The Chicago White Sox are officially out of the MLB playoffs and their manager Tony La Russa has some thoughts on the team that eliminated them.
Following Chicago’s 10-1 loss to the Houston Astros in a series-clinching Game 4, La Russa laid into the Astros for hitting White Sox star Jose Abreu with a pitch.
La Russa claimed the hit-by-pitch was intentional and said the team should admit it.
“That stuff there in the eighth inning, it just leaves a bitter taste in your mouth and in my gut. There was a character shortage there that they should answer for. Stupid, too,” La Russa said. “I’ll be interested to see if they admit it. If they don’t admit, then they’re really dishonest.”
Abreu’s plunking came in the eighth inning against Astros reliever Kendall Graveman, with a full count and two outs. Here’s the pitch and La Russa’s angry reaction:
It’s hard to see what La Russa saw that made him so sure the Astros intentionally hit Abreu. Graveman’s command had been erratic the whole plate appearance, and intentional plunkings rarely occur with a full count (was the pitcher against hitting the batter until he had thrown five soon-to-be-useless pitches?).
Astros manager Dusty Baker was skeptical of his counterpart’s accusation, for multiple reasons.
Saying there is no bad blood between the Astros and White Sox may not be too accurate, though, as Baker’s team definitely had a bone to pick with White Sox reliever Ryan Tepera after the game.
Tepera had revived talk of the Astros’ sign-stealing scandal when he implied the team may be cheating again at Minute Maid Park after Game 3, pointing to the difference in the quality of at-bats between its home and away games in the series.
Unlike Game 3, the Astros had little trouble generating offense in Game 4, and shortstop Carlos Correa delivered a rebuttal in a postgame interview with Fox Sports:
“Disrespectful words with no facts,” Correa said. “We have nothing to say. We scored six runs at home, then we scored, what, like nine? Then we scored six again here, they just happened to score 12. And then you look at our OPS on the road, was the best in all the big leagues through a 162-game season which we played 81 on the road. Their OPS was a lot higher at home than it was on the road.

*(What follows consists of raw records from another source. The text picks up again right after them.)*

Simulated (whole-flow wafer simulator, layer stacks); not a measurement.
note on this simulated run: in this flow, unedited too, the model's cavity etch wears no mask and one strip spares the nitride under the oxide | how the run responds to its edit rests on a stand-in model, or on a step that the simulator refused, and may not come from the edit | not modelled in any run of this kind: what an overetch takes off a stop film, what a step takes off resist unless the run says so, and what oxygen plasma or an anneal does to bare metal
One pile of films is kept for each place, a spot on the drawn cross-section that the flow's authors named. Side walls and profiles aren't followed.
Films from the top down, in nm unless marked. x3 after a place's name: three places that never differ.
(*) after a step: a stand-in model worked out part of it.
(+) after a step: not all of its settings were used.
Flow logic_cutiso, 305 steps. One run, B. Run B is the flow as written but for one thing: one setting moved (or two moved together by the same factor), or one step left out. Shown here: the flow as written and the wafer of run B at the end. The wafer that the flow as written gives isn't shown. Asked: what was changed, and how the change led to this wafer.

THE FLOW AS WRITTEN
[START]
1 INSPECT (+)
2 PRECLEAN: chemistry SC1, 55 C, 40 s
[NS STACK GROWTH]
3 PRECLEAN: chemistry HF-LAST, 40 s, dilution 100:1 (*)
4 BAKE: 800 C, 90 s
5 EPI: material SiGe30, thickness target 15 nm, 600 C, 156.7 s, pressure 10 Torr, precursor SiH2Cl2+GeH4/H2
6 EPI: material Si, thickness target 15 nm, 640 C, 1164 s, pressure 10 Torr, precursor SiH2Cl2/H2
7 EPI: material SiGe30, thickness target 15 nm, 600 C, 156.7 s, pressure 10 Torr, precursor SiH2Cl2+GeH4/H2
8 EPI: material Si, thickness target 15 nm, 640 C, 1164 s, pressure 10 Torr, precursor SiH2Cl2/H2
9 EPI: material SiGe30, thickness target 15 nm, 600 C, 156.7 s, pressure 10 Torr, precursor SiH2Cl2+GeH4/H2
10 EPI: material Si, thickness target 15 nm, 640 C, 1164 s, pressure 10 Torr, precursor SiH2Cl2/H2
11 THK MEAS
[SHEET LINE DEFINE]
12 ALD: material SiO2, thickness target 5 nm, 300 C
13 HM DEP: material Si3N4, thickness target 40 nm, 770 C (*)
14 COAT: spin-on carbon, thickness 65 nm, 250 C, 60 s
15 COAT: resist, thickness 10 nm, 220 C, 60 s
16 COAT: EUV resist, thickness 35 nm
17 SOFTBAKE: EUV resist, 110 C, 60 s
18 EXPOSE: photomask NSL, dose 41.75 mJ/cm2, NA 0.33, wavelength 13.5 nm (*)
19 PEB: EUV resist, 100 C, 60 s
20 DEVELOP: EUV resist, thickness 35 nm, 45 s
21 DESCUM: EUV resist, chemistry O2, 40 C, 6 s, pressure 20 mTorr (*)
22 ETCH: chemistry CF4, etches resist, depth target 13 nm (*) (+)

“He needs to know the facts.”
Correa’s rebuttal treads on territory familiar to anyone who has seen the Astros push back on their label as cheaters. It’s an established fact that the team cheated in the 2017 regular season, 2017 postseason and 2018 regular season. The players admitted doing it to MLB investigators and have been dealing with the public repercussions ever since, just not any MLB-sanctioned punishments.
The Astros struggled to replicate their recent hitting success in last year’s shortened season, their first since their cheating was reported, but still struck out less than any team in baseball. Their hitting came back in a big way this year, however, with an MLB-best 863 runs on their way to a 95-67 record.